Returns the sigmas in real space.

Returns:

(sigmaX, sigmaY, sigmaZ)

Return type:

tuple

classmethod initialize_collimated_source(name='Undefined', nrays=10000, seed=12345, sigmaX=1.0, sigmaY=0.0, sigmaZ=1.0, real_space_center=None, direction_space_center=None)[source]

Creates a Gaussian source with zero dimension in divergence space space.

Parameters:

  • sigmaX (float, optional) – The sigma in X direction (width).

  • sigmaY (float, optional) – The sigma in Y direction (depth).

  • sigmaZ (float, optional) – The sigma in Z direction (height).

  • name (str, optional) – A name.

  • nrays (int, optional) – Number of rays generated using SourceGaussian.get_beam()

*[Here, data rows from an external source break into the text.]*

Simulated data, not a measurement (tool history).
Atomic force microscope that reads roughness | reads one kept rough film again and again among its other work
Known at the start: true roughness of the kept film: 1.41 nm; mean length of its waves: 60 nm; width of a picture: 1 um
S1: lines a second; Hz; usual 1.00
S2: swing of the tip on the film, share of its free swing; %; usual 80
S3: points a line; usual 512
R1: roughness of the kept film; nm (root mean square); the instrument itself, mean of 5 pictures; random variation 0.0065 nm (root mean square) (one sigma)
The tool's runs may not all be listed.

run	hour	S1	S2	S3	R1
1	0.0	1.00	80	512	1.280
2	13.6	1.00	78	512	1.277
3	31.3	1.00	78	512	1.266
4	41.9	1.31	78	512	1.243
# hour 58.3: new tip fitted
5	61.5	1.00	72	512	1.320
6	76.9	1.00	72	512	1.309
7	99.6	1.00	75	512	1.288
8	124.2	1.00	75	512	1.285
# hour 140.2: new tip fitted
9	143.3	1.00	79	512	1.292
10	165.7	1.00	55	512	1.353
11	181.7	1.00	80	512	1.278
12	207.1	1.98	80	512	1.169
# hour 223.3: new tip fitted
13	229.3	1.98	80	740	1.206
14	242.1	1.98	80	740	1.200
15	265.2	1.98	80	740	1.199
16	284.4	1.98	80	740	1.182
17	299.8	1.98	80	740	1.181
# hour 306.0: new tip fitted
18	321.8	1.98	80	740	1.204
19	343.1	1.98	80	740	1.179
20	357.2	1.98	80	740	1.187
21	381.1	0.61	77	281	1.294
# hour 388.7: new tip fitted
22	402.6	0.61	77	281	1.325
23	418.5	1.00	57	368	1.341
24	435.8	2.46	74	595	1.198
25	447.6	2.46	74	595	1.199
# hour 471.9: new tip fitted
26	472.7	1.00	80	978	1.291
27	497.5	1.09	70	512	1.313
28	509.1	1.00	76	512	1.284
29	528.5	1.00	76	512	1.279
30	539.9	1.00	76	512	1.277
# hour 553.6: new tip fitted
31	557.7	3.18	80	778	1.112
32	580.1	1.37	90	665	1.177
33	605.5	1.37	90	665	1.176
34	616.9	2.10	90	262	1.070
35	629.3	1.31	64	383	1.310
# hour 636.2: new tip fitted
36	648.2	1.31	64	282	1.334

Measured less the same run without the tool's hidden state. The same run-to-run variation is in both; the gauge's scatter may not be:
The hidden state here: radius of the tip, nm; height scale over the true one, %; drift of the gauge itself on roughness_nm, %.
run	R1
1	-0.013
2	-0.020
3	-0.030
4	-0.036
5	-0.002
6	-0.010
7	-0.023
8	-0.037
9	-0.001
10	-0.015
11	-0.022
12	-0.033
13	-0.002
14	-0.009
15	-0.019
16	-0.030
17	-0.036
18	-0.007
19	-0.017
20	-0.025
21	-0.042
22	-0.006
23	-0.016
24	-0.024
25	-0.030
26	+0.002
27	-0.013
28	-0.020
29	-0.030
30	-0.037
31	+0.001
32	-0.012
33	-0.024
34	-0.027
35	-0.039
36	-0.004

  • seed (int, optional) – Seed for the Monte Carlo generator.

Return type:

instance of SourceGaussian.

classmethod initialize_from_keywords(name='Undefined', nrays=10000, seed=12345, sigmaX=1e-06, sigmaY=1e-06, sigmaZ=0.0, sigmaXprime=1e-06, sigmaZprime=1e-06, real_space_center=None, direction_space_center=None)[source]

Creates a Gaussian source in 3D.

Parameters:

  • sigmaX (float, optional) – The sigma in X direction (width).

  • sigmaY (float, optional) – The sigma in Y direction (depth).

  • sigmaZ (float, optional) – The sigma in Z direction (height).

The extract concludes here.